By Bob Sullivan Technology correspondent
updated 3/9/2006 11:12:30 AM ET 2006-03-09T16:12:30

Jacob Appelbaum thought he had done everything right. Before he traveled to Canada, he called his ATM/debit card issuer, Citibank, and told the bank to expect international transactions. But somehow, the San Francisco resident found himself in Toronto with no way to withdraw money from his Citibank checking account — and in the center of rumors about an extensive problem with Citibank debit cards and the ATM system.

When Appelbaum arrived in Canada last week and tried to withdraw currency from an ATM in Toronto, the machine told him his was an "ineligible account."  He called Citibank, which told him his account had been placed on hold for suspicion of fraud. A customer service agent refused to provide more details — or to unlock his card so he could get some local currency.

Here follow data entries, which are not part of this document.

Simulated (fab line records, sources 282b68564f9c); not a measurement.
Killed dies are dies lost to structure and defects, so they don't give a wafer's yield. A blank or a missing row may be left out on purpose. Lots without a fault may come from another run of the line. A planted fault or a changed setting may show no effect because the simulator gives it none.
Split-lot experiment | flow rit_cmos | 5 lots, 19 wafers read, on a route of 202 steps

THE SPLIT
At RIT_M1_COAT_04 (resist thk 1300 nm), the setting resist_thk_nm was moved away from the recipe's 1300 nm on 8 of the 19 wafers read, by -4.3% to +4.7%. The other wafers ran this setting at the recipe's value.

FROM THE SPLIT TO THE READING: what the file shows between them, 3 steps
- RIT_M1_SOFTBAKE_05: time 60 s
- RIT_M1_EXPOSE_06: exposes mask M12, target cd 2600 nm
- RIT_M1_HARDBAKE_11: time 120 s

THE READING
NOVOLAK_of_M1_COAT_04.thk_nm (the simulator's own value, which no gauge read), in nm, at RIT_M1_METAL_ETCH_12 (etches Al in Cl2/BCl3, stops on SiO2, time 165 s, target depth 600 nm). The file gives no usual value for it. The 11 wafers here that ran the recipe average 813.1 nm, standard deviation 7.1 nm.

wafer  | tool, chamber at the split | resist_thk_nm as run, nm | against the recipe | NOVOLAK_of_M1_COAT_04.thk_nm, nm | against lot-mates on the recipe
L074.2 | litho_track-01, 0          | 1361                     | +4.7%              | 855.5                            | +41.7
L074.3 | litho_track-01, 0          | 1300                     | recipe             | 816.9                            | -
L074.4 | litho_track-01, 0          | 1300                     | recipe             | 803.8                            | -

"I was infuriated," Appelbaum said.  "I had notified them I would be using it in Canada."

Appelbaum's account of what happened next, published on his personal blog, has created a firestorm of rumors about Citibank's ATM system. He says a Citibank customer service agent at first told him there was a major problem with Canada's ATM systems.

Citibank hasn't done much to quell the rumors, issuing only a vague statement Monday evening confirming a much less dramatic story. The statement indicated that the bank had detected "fraudulent ATM cash withdrawals on Citi-branded MasterCard credit and debit cards used in the UK, Russia and Canada." As a result, some debit cards had been shut off, said Citibank spokeswoman Elizabeth Fogarty.

Data leaks
A series of consumer accounts had been compromised during data leaks by third-party U.S. retailers, Fogarty said. She would not indicate which retailers were involved. Impacted accounts had been placed on a watch list.

Video: Debit card fraud It's customary for credit and debit card issuers to monitor accounts for fraud after credit card data is stolen from a merchant. Often, the accounts aren't canceled until there's evidence they are actively being used in fraud.

"To protect customer accounts that were affected, we placed a special transaction block in those three countries on PIN based transactions," Citibank said in its statement. "We are currently reissuing cards, as appropriate."

Fogarty wouldn't say how many consumers were on that list, saying only it involved a "small number of accounts." But she did say that it's unlikely consumers would find out unless they traveled to Canada, the United Kingdom or Russia. In other words, some Citibank customers are currently carrying cards that will be useless for withdrawing funds in some foreign countries, but like Appelbaum, consumers won't find out there's a problem until they travel.  Even calling ahead, like Appelbaum did, apparently won't head off trouble.

Meanwhile, Appelbaum finds himself in a curious situation. His card has not been completely shut down; it's only blocked from PIN-based transactions. He can still make credit-card style purchases, called "signature-based debit" by the industry. But he can't use his PIN and get cash back from retailers when he shops, and he can't make ATM withdrawals.

Asked why a card suspected of cash withdrawal fraud could still be used for credit purchases, Fogarty said this: "We detected fraudulent ATM cash withdrawals on a small number of accounts affected by a third party breach in the US in 3 countries, which is why that functionality was blocked."

Being in a foreign country with no access to cash — and only a working credit card — is more of a hassle than it appears, Appelbaum said. Without cash, he couldn't get around until he purchased a monthly bus pass with his credit card. Using it cost him an extra $5 in fees.

Fogarty said Citibank will provide additional information about the situation later on Tuesday.

Speculation about the incident on Internet sites was rampant, with many writers trying to peg the Citibank incident to a specific data leak.

Purloined PIN codes?
Gartner analyst and fraud expert Avivah Litan noted that Citibank was clearly reacting to fraud involving stolen PIN codes — which hints at a more severe problem than stolen credit cards. Criminals with access to PIN codes can wreak far more havoc on consumer accounts.  Stolen PIN codes would allow a criminal to access a consumers' entire bank account.

Litan wondered why Citibank didn't inform all consumers who are impacted by the incident.

"What's frustrating for people is the feeling, 'I'd like to know if I'm in that lot,'" she said. Consumers face a bigger hassle getting refunds from debit card fraud than from credit card fraud. More important, credit card fraud liability is capped at $50.  Consumers who are hit by debit card fraud can lose the entire balance of their accounts, if they don't report the incident promptly.

For now, Appelbaum says Citibank is issuing a new debit card but won't send it to him in Toronto — instead, the card is being sent to his California home, where a friend will reroute it to him in Toronto.